For the overwhelming majority of software businesses it's far more useful to know if someone is disciplined enough to use good variable names than whether they can write an algorithm to count the number of edges in an acyclic graph.

8 comments

I've recently been thinking of using some kind of reading comprehension test during interviews. Other than poor craftsmanship, the biggest disappointments among developers I have hired are the ones who seem to struggle to quickly read and absorb information. I think having good reading comprehension skills is essential for code as well.
A clean code testing tool would be far more advantageous. I understand the algorithmic challenges for a small percentage of jobs which need someone like that. However, most software development is about understanding needs, simplifying process and expressing yourself cleanly in the code. I wonder how much money is being wasted, especially in silicon valley, on bad hiring - i.e. the astronomical cost "mr complex algorithm" will cause to a codebase which would benefit from being simple.
You are right that the biggest part of the job is easy - but testing the easy parts is useless - all programmers would pass it. A test must be hard in some way if it is to filter people.
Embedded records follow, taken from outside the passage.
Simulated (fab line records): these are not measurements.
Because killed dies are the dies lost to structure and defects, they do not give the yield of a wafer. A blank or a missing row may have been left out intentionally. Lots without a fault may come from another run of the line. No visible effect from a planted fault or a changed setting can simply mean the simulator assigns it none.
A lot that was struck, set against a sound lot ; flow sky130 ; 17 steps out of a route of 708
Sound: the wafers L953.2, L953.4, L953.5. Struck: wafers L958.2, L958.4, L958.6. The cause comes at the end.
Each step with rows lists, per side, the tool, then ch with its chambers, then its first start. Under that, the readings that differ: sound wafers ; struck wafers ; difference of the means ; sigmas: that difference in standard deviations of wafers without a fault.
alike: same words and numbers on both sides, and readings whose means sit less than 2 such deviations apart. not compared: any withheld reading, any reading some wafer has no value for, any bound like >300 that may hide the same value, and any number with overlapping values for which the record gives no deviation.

Disclaimer: I have a stake in https://codility.com/

I assure you this is not always the case. I have worked directly with multiple people who could contrive the most exquisite solutions to really difficult problems but whose code was gibberish. Flagging such characteristics during recruitment would be valuable.
Interesting - how would you flag it? In what way was their code gibberish?

In my experience people who understand complex concepts can also understand how to write clear code. Maybe those that you are writing about were not motivated to do that - or maybe it never occurred to them that this was needed?

Would you mind also explaining what you mean by this in "this is not always the case"? Because it does not seem to refer to my comment.

I guess that concise implementations (e.g. in a one liner) are often a complete bitch to debug when someone else comes back to it to fix a problem years later.

It is much more difficult to debug and fix existing code than develop it from scratch. Hence, if you found the problem hard to code in the first place, then when you come to debug it again later you've just screwed your future self.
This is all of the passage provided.